It's the same language, it's simply confused. :>
Very confused. :>

> 
> And the design decisions of C++ have, I trust, been backed up by
> well-defined principles.  In "The Design and Evolution of C++",
> Stroustrup lists a set of rules, which are divided into categories of
> general rules, design support rules, language-technical rules and
> low-level programming support rules.  I'll quote some of them here,
> since many of them are relevant to contemporary language design as
> well.

There's not only him. These "committees" can spoil anything. I want this, i want that. There every voice counts, but here it is a fair dictatorship of intellect :> ... oh, i meant monarchy!

> These three rules imply that the purpose of C++ was to become a very
> practical language, driven by real needs of real people.  
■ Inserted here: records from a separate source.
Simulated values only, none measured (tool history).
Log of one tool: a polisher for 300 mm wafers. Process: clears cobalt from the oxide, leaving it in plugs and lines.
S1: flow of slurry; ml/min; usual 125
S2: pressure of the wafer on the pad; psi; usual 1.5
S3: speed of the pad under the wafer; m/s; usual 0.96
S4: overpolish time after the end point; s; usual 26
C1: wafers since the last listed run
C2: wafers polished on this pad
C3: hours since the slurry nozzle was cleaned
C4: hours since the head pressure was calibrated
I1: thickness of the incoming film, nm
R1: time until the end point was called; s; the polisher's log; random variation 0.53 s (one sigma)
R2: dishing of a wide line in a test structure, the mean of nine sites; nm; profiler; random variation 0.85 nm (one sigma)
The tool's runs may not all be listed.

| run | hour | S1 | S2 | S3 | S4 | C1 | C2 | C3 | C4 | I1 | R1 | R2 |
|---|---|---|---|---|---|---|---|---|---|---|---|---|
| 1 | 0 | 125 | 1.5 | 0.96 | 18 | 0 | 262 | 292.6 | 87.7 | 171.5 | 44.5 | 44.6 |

Which are (over-)represented by the committee :>

> 
> However, D has the same problem as C++ had in the eighties -- C++ had
> also the following rules, and then for good reason:
> 
> - Use traditional (dumb) linkers.
> - No gratuitous incompatibilities with C.
> 
> Without these, C++ would've probably been a much cleaner language, but
> on the other hand, it might not have existed at all... or at least
> attracted the masses like it eventually did.  Similarly, D is
> attempting to be attractive for the masses that already know C++ or
> Java.  Which is kind of nice, since I like C-style syntax :) (Although
> I'm of the opinion that parts of C's declaration syntax, such as
> function pointers, could benefit from redesigning.  As well as certain
> other parts.)

Hey, there are tons of wonderful languages... Java is almost the worst of the best... i meant of the modern. Where are they? In universities? I can't bring my frinds to "help me out in OCaml", or "Sather", or anything, but in C, C++, D - no problem.

> Finally, my favourite design rules, which I'd like to strive for
> myself (and which I'd like D - or any language - to develop towards)
> are:
> 
> - Don't try to force people.

It is worse when people force something they don't 100% understand :> which wouldn't happen here.

> - It is more important to allow a useful feature than to prevent every
> misuse.

HM... Right, most academics are *too* restrictive. But being not restrictive at all unadvertedly results in a mess.


> On the other hand, C++ (and D) allows several different programming
> styles and, often, many ways to do the same thing.

Why do I read foreign Delphi code as if it were mine? Good example of the library? The language is not really restrictive... Like Eiffel is.

But true, it does have a bit less flexibility than C. But C is still not too hard to read, because most different ways fall into a very local scope. C++ goes global.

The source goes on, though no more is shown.